[Haskell] ANNOUNCE: The Fibon benchmark suite (v0.2.0)

Jason Dagit dagit at codersbase.com
Tue Nov 9 20:58:25 EST 2010

On Tue, Nov 9, 2010 at 5:47 PM, David Peixotto <dmp at rice.edu> wrote:

> On Nov 9, 2010, at 3:45 PM, Jason Dagit wrote:
> I have a few questions:
>   * What differentiates fibon from criterion?  I see both use the
> statistics package.
> I think the two packages have different benchmarking targets.
> Criterion allows you to easily test individual functions and gives some
> help with benchmarking in the presence of lazy evaluation. If some code does
> not execute for a long time it will run it multiple times to get sensible
> timings. Criterion does a much more sophisticated statistical analysis of
> the results, but I hope to incorporate that into the Fibon analysis in the
> future.
> Fibon is a more traditional benchmarking suite like SPEC or nofib. My
> interest is using it to test compiler optimizations. It can only benchmark
> at the whole program level by running an executable. It checks that the
> program produces the correct output, can collect extra metrics generated by
> the program, separates collecting results from analyzing results, and
> generates tables directly comparing the results from different benchmark
> runs.
>   * Does it track memory statistics?  I glanced at the FAQ but didn't see
> anything about it.
> Yes, it can read memory statistics dumped by the GHC runtime. It has built
> in support for reading the stats dumped by `+RTS -t --machine-readable`
> which includes things like bytes allocated and time spent in GC.

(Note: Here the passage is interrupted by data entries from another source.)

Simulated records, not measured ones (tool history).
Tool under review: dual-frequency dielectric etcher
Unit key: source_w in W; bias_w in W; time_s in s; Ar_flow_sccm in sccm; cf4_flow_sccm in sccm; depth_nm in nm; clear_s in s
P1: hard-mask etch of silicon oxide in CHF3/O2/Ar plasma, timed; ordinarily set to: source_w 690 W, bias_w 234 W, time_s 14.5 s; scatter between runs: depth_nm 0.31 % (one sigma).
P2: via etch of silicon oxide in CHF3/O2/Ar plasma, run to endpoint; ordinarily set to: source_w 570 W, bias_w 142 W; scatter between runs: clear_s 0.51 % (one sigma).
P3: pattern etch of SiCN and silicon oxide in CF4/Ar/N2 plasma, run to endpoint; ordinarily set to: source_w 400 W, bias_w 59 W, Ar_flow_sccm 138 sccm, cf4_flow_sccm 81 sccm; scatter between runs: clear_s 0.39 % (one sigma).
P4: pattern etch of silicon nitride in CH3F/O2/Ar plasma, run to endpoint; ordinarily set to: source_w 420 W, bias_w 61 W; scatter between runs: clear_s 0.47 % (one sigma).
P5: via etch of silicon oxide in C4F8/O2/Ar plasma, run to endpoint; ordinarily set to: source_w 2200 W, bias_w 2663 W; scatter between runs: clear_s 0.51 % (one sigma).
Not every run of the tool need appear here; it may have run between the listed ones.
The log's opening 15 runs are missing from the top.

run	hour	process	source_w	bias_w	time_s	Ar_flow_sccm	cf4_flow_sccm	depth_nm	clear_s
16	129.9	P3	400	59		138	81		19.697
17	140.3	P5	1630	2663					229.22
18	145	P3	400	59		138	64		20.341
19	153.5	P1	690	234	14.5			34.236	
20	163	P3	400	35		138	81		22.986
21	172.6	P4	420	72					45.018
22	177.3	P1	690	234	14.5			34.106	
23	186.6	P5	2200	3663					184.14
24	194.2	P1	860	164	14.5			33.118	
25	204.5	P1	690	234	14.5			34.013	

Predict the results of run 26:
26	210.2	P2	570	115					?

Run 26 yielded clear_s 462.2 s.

Oh, I see.  In that case, it's more similar to darcs-benchmark.  Except that
darcs-benchmark is tailored specifically at benchmarking darcs.  Where they
overlap is parsing the RTS statistics, running the whole program, and
tabular reports.  Darcs-benchmark adds to that an embedded DSL for
specifying operations to do on the repository between benchmarks (and
translating those operations to runnable shell snippets).

I wonder if Fibon and darcs-benchmark could share common infrastructure
beyond the statistics package.  It sure sounds like it to me.  Perhaps some
collaboration is in order.

>   * Are the numbers in the sample output seconds or milliseconds?  What is
> the stddev (eg., what does the distribution of run-times look like)?
> I'm not sure which results you are referring to exactly (the numbers in the
> announcement were lines of code). I picked benchmarks that all ran for at
> least a second (and hopefully longer) with compiler optimizations enabled.
> On an 8-core Xeon, the median time over all benchmarks is 8.43 seconds, mean
> time is 12.57 seconds and standard deviation is 14.56 seconds.

I probably read your email too fast, sorry.  Thanks for the clarification.